Indies: Visually speaking
On May 1, J. and I attended a private screening of an independent movie filmed in Chicago and written and directed by a student. This is the second or third independent film I’ve seen in the past few years (Morvern Callar was another), and, with such little evidence, I’m trying not to see commonalities — and failing.
Both are dark, violent, and at times gory. In this movie are prostitution, HIV, abortion, beatings, obsession, infidelity, at least two murders, and four rapes (including a revenge rape of a man performed by a man who is hired by a female victim). Except for one short moment of slight levity, when the audience allowed itself to laugh hesitantly, the griminess of the film is unrelenting. Even the relatively upbeat ending doesn’t quite move the viewer away from the ledge. If you had entered the theater as the most cheerful person in the world, you would exit with an emergency need for Prozac or Zoloft. Five minutes of beauty doesn’t redeem two hours of pain.
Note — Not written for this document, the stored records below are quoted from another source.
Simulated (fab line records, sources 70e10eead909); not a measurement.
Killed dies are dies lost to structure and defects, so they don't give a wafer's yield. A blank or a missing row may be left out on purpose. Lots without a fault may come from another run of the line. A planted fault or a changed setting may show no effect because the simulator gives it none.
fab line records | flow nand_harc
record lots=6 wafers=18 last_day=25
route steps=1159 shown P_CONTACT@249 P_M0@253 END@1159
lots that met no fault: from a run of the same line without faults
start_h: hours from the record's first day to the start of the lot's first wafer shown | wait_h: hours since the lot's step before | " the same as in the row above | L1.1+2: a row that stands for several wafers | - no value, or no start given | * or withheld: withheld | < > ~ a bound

I would guess that, depending on the source of their funding, independent filmmakers have more freedom to explore the human animal’s dark side. They don’t have to worry about the spinelessness of studio executives, the profit concerns of shareholders, or protests from mainstream American, which sometimes seems to find Hollywood’s output shocking enough. Evil is more compelling than bland good, and some independent films strive to test the limits for the attention.
To be remembered, you have to do or make something memorable. A conventional story with conventional types and levels of sex and violence isn’t going to bring you the attention you need to establish your name, reputation, and potential as a film auteur. The adroit portrayal of beatings, rapes, and murders is more likely to capture the attention of even the most jaded audience and critics. Not much new can be said about goodness. There is much that remains to be understood about evil, its causes, and its effects. This movie, and Morvern Callar, tries to hit you in the gut.
Even more so than with Morvern Callar, the visuals were rich, if clichéd. Fades and blurs were overused, along with other techniques that disorient the viewer while indicating transitions. Mostly, they draw attention to themselves, declaring, “Isn’t this arty?” The same subject blurs and fades at the beginning and end to tell us that, after all that has happened, the world has come almost full circle, the city is still beautiful, and life goes on.
Film is, of course, a visual medium, and the directors of this movie and Morvern Callar become so focused on the visual art that they forget that, ideally, the visuals should support some kind of story. We get artistically contrived glimpses into the past lives of the three main characters, but they are so fragmented, disjointed, and out of context that it’s hard to follow what happened, which makes it nearly impossible to figure out what is happening now. An online synopsis gave me a few clues, but even now I could not describe to you more than the most basic elements of the back stories. Without understanding those, the present is garbled and without the impact it might have had.
At various points the characters’ lives intersect, sometimes meaningfully, sometimes not. Unable to pay her cab fare, one of the three female leads gives the taxi driver, also a main character, her phone number (try that in Chicago). As J. pointed out, the act seems significant, but nothing comes of it — it is a narrative dead end that leaves the moviegoer trying to figure out why. I also note that only in a movie would a woman who is between a man she knows to be a sociopath and an exit door move toward the man rather than attempting to flee.
Visually, the Chicago of this is a fairy-tale place, brightly lit and colorful, with downtown’s glass and steel lovingly showcased. Except for some scenes on Lower Wacker Drive and of the taxi driver’s spare, decaying room, the city looks like a dream, making the events of the story lines even more nightmarish. Missing from the mix here are the homeless, the insane homeless, the pretend homeless, and the other denizens of the street that even bedroom suburbanites encounter every day. It’s Chicago but not quite Chicago — a Chicago where the surface grit is missing, and the ugliness is underground (literally) and underneath what appear to be normal lives.
All this ends on what appears to be an uplifting note; despite all that has happened to the three characters, they are optimistic and determined — even the woman with a death sentence hanging over her.
I couldn’t share the optimism. After all, as the movie hints, life is threaded. Somewhere, a family must be mourning the murder of a good man who was in the wrong place at the wrong time. There are an innocent wife and child whose husband/father has proven to be an obsessive mental case. Then there’s the specter of HIV, which, when we think about it, affects far more than the one person we see. There’s a lot on the consciences of two of the characters — or should be. As in Morvern Callar, there’s little evidence of it. The film ends in a feel-good way that can’t negate the grimness that has been and will be.
In their efforts to create art that stands out, these independent filmmakers try too hard, choosing style over craft and shock over substance, forgetting to let their audiences in on the story and motivations. Both Morvern Callar and this movie are visually full, emotionally empty experiences. A little ambiguity can be thought provoking; too much is only frustrating. A good film, I think, needs to engage people, not alienate them with its self-conscious artiness, coyness, and moral distance.